Function and class documentation

Core Functions

The main entry points for reading and writing DataFrames to Zarr storage.

zarrwhals.to_zarr(df, store, *, chunks='auto', shards=None, compressors='auto', mode='w-')

Write a DataFrame to Zarr storage.

Parameters:

Name Type Description Default
df IntoDataFrame

DataFrame to write (pandas, polars, anything that can be converted to a Narwhals DataFrame).

required
store PathLike[str] | StoreLike

Path or store object.

required
chunks int | Literal['auto'] | None

Chunk size in rows, or "auto" to let Zarr decide (default: "auto").

'auto'
shards int | None

Shard size in rows (default: None).

None
compressors CompressorsLike

Compressor codec(s). Can be "auto" (Zarr default), a Zarr codec object, or None for no compression (default: "auto").

'auto'
mode ZarrWriteMode

Write mode (default: "w-"):

  • "w-": Create new store, fail if exists (safe default)
  • "w": Overwrite existing store completely
'w-'

Raises:

Type Description
FileExistsError

If mode="w-" and store already exists.

TypeError

If DataFrame type not supported.

Notes

For custom compression, pass a Zarr codec object (e.g., ZstdCodec(level=5)). See the Zarr compressors documentation <https://zarr.readthedocs.io/en/stable/user-guide/arrays/#compressors>_ for available codecs and configuration options.

Examples:

Create new store (fails if exists):

>>> import pandas as pd
>>> import zarrwhals as zw
>>> df = pd.DataFrame({"a": [1, 2, 3], "b": ["x", "y", "z"]})
>>> zw.to_zarr(df, "data.zarr")  # mode="w-" default

Overwrite existing store:

>>> zw.to_zarr(df, "data.zarr", mode="w")

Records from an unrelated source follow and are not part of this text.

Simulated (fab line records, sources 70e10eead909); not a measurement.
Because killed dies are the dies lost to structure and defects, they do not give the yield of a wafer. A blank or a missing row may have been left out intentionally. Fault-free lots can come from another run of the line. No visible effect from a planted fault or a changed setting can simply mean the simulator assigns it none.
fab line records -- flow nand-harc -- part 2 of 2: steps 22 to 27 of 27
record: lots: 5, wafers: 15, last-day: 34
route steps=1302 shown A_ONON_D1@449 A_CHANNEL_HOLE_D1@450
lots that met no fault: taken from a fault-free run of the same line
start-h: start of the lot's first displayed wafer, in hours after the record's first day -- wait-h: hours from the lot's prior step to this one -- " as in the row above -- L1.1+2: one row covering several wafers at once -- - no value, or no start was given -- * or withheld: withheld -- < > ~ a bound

With chunking and sharding:

>>> zw.to_zarr(df, "data.zarr", chunks=5000, shards=50000, mode="w")

zarrwhals.from_zarr(store, *, backend='pandas', columns=None, lazy=None)

from_zarr(
    store: PathLike[str] | StoreLike,
    *,
    backend: Literal["pandas"],
    columns: list[str] | None = None,
) -> pd.DataFrame
from_zarr(
    store: PathLike[str] | StoreLike,
    *,
    backend: Literal["polars"],
    columns: list[str] | None = None,
    lazy: Literal[True] = True,
) -> pl.LazyFrame
from_zarr(
    store: PathLike[str] | StoreLike,
    *,
    backend: Literal["polars"],
    columns: list[str] | None = None,
    lazy: Literal[False] = False,
) -> pl.DataFrame
from_zarr(
    store: PathLike[str] | StoreLike,
    *,
    backend: Literal["dask"],
    columns: list[str] | None = None,
) -> dd.DataFrame

Read DataFrame from Zarr storage.

Parameters:

Name Type Description Default
store PathLike[str] | StoreLike

Path or store object.

required
backend Literal['pandas', 'polars', 'dask']

Target backend: "pandas", "polars", or "dask" (default: "pandas").

'pandas'
columns list[str] | None

Optional columns to read (default: all).

None
lazy bool | None

For polars only: return LazyFrame (True) or DataFrame (False). Defaults to True for polars. Not applicable to pandas or dask.

None

Returns:

Type Description
DataFrame | DataFrame | LazyFrame | DataFrame

DataFrame or LazyFrame in requested backend.

Raises:

Type Description
ValueError

If store missing, columns not found, or invalid lazy/backend combination.

FileNotFoundError

If store path doesn't exist.

Examples:

>>> import zarrwhals as zw
>>> df = zw.from_zarr("data.zarr", backend="pandas")
>>> lf = zw.from_zarr("data.zarr", backend="polars")
>>> df = zw.from_zarr("data.zarr", backend="polars", lazy=False)
>>> ddf = zw.from_zarr("data.zarr", backend="dask")
>>> df = zw.from_zarr("data.zarr", backend="pandas", columns=["a", "c"])

zarrwhals.get_spec(store)

Get DataFrameGroupSpec from a Zarr store.

Parameters:

Name Type Description Default
store PathLike[str] | StoreLike

Path or store object.

required

Returns:

Type Description
DataFrameGroupSpec

Validated spec with metadata and structure.

Raises:

Type Description
ValueError

If store structure invalid.

FileNotFoundError

If store path doesn't exist.

Examples:

>>> import zarrwhals as zw
>>> spec = zw.get_spec("data.zarr")
>>> print(spec.attributes.column_order)
['a', 'b', 'c']